To make this dish lighter, you can:
- Use whole wheat or gluten-free pasta for a more nutritious option.
- Replace cream cheese with a lower-fat or non-dairy alternative.
- Reduce the amount of cheese or use a lighter cheese like mozzarella.
FAQ
1. Can I make this recipe ahead of time? Yes, you can prepare this dish in advance. Store it in the fridge for up to 2-3 days. Reheat it on the stovetop with a little extra chicken broth to bring back the creamy texture.
2. Can I freeze Buffalo Chicken Pasta? Yes, this pasta can be frozen. Store it in an airtight container for up to 3 months. When ready to eat, defrost it in the fridge overnight and reheat on the stovetop with a little additional chicken broth or milk to loosen the sauce.
3. Can I use rotisserie chicken for this recipe? Absolutely! If you’re short on time, rotisserie chicken works perfectly. Just shred it and add it to the pot in place of the cooked diced chicken.
4. Can I adjust the spice level? Yes! To make it milder, reduce the buffalo sauce, or use a mild hot sauce. For extra heat, add a pinch of cayenne pepper or a dash of hot sauce while cooking.
5. Can I use a different type of cheese? Yes, feel free to experiment with different cheeses. Mozzarella, Monterey Jack, or a cheese blend can also work well in this dish for a different flavor.

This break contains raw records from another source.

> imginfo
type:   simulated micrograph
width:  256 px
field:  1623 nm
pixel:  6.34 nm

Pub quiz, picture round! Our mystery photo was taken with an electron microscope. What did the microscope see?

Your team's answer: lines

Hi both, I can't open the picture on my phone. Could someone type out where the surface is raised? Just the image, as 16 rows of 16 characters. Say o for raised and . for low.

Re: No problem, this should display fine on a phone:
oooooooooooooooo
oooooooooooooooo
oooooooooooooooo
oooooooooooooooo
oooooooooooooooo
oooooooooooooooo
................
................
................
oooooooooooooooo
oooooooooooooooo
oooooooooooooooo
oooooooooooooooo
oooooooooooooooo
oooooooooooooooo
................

Buffalo Chicken Pasta – One Pot!
Ingredients
- 1 tsp olive oil
- 1 cup diced carrots
- 1 cup diced celery
- 1 bunch diced green onions white bottom part and top green parts separated
- 3 cups cooked chicken breast diced or shredded (about 1 lb cooked)
- 1 lb uncooked penne pasta
- 1 packet Ranch dressing seasoning I use the hidden valley restaurant recipe packet that is .40 oz- reduce the amount if using a larger packet or it will be too salty
- 4½ cups chicken broth
- 1 cup shredded part skim mozzarella
- Buffalo Pasta Sauce
- 1½ cups 1% cottage cheese
- 4 oz 1/3 less fat cream cheese
- 1/2 cup milk I use 1% or 2%, you can use almond or cashew milk as well
- 1/2 cup Frank’s Buffalo Wing Sauce Make sure it’s the buffalo wing sauce and not just the hot sauce for best flavor
- 1 tsp garlic powder
Instructions
- In a large skillet, large pot, or Dutch Oven, heat one teaspoon of olive oil over Medium Heat, and then add the diced carrots and celery. Sprinkle with a pinch of Kosher Salt and Pepper. Cook for a few minutes until it’s all a little softened. Add the diced green onion whites, and continue to cook for a couple more minutes.
- Add uncooked penne, cooked chicken, ranch seasoning packet, and chicken broth. Stir it all together well. Bring to a gentle boil, then reduce heat to low and let it simmer. Cover with a tightly fitted lid. Cook for 10-12 minutes, until pasta is al dente (firm, with a slight chew).
- While the pasta is cooking, Blend together the Buffalo Sauce, Cottage Cheese, garlic powder, cream cheese, and milk until it’s super smooth.
- *You can blend it up with any regular blender or immersion blender.
- When the noodles have finished cooking, uncover the pot and stir in the blended cheese sauce. There will more than likely be some extra liquid. A little is okay, it combines with the sauce and is all good, but if there’s more than a little, we will go ahead and reduce it a bit. Do this by turning the heat up to medium-high and stirring frequently. Add in the Mozzarella cheese to let it melt at the same time.
- Add the diced dark green green onion parts if you want, and serve it up hot!
- Storage: Store leftovers in an airtight container in the fridge for 4-5 days.
- Reheating: Reheat in the microwave for 1-2 minutes, stirring halfway through.